Even so, I've been bugged by the seeming insistence that the mixedFvPatchFields can solve the problem. I gave it a go, but I find reading OF code obtuse because I'm not much of a coder (my C++ is pretty weak) and I haven't been able to wade into it. So, if someone can actually check my basics in this, I'd very much appreciate it.

So, the mixedFvPatchFields file has the following line inside the evaluate function:

         (1.0 - valueFraction_)*
        + refGrad_/this->patch().deltaCoeffs()
Here's my first assumption, that the Field<Type>:perator actually refers to the patch value, which I will call pV. valueFraction will be referred to as vf, rV will be reference value and rG will refer to the reference gradient

Second assumption is that this->patchInternalfield() refers then, to the cell Value (cV) and that the final portion of rV / this->patch().deltaCoeffs() is a method for extrapolating from the cV to the patch surface using the refGrad only. I'll call the deltaCoeffs term D.

So, pV = vf * rV + (1-vf)*(cV + rG*D) eq. 1
Now, if those assumptions are correct, algebra shall ensue as follows:

pV = vf * rV + cV + rG*D - vf* cV - vf*rG*D eq. 2
pV = vf * rV + (1-vf)*rV - (1-vf)*rV + cV -vf * cV + (1-vf)*rG*D eq. 3
pV = rV - (1-vf)*rV + (1-vf)*cV + (1-vf)*rG*D eq. 4
pV - rV = (1-vf)*(rG*D + cV - rV) eq. 5

So, using statements by Hrv that setting vf = 1 is equivalent to a fixedValue BC, this is seen that eq. 5 reduces to pV = rV. So far so good. Setting vf = 0 results in the following:
pV - rV + rV = rG*D + cV eq. 6
pV = rG*D + cV eq. 7

So, at least the behavior makes sense to me and is consistent with what the smarter coder types say.

How to turn this into a convective BC for something like laplacianFoam?
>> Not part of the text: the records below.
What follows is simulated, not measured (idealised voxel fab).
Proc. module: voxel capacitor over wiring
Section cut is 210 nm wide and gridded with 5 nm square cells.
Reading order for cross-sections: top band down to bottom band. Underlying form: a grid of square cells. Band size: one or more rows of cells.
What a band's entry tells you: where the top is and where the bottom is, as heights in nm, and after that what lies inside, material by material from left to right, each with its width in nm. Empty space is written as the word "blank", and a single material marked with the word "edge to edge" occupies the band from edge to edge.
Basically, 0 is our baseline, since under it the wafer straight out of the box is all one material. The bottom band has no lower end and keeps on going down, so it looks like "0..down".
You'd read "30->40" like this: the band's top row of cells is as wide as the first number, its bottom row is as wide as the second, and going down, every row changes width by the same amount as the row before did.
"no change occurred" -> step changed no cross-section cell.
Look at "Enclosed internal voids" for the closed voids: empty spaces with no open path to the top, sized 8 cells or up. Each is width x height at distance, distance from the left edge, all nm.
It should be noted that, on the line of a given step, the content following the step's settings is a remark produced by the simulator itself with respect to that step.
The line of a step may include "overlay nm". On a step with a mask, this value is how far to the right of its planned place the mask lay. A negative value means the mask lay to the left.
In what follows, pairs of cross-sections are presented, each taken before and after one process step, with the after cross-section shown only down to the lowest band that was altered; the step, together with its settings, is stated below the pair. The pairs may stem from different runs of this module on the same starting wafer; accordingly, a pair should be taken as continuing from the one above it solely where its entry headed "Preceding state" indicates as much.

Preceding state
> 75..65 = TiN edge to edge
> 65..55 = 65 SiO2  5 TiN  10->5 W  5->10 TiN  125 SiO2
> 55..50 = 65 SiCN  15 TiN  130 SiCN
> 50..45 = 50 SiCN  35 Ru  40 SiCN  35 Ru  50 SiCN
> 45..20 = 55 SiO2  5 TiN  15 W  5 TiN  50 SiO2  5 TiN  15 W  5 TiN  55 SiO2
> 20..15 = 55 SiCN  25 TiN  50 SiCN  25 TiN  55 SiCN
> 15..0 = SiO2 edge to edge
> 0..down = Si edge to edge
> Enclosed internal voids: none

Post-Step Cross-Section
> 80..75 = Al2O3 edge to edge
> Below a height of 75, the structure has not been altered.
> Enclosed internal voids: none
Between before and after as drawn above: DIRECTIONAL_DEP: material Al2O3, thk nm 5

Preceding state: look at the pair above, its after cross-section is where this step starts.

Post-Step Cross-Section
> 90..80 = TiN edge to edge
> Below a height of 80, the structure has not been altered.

if one sets the refGradient term to 0, then eq. 5 becomes:

pV - rV = (1-vf)*(cV - rV) eq. 8

numerically, the patch value gets set to some interpolation between the reference and the cell value. However, the (cV - rV) term was grouped in with the gradient term, which suggests to me that the RHS of eq. 8 is equivalent to a grad( value ) term. If this is the case, then:
1/(1-vf) * (pV - rV) = (cV - rV) can be rewritten in slightly more familiar terms with h = heat transfer coefficient, k = thermal conductivity and "value" being the temperature:

h / k * (T_{surf} - T_{ref} ) = grad ( T )

so 1 / (1-vf) = h / k and refGrad should be set to zero to obtain a convective boundary condition.

Is this correct or have I just wasted 30 minutes of typing??

Mike J.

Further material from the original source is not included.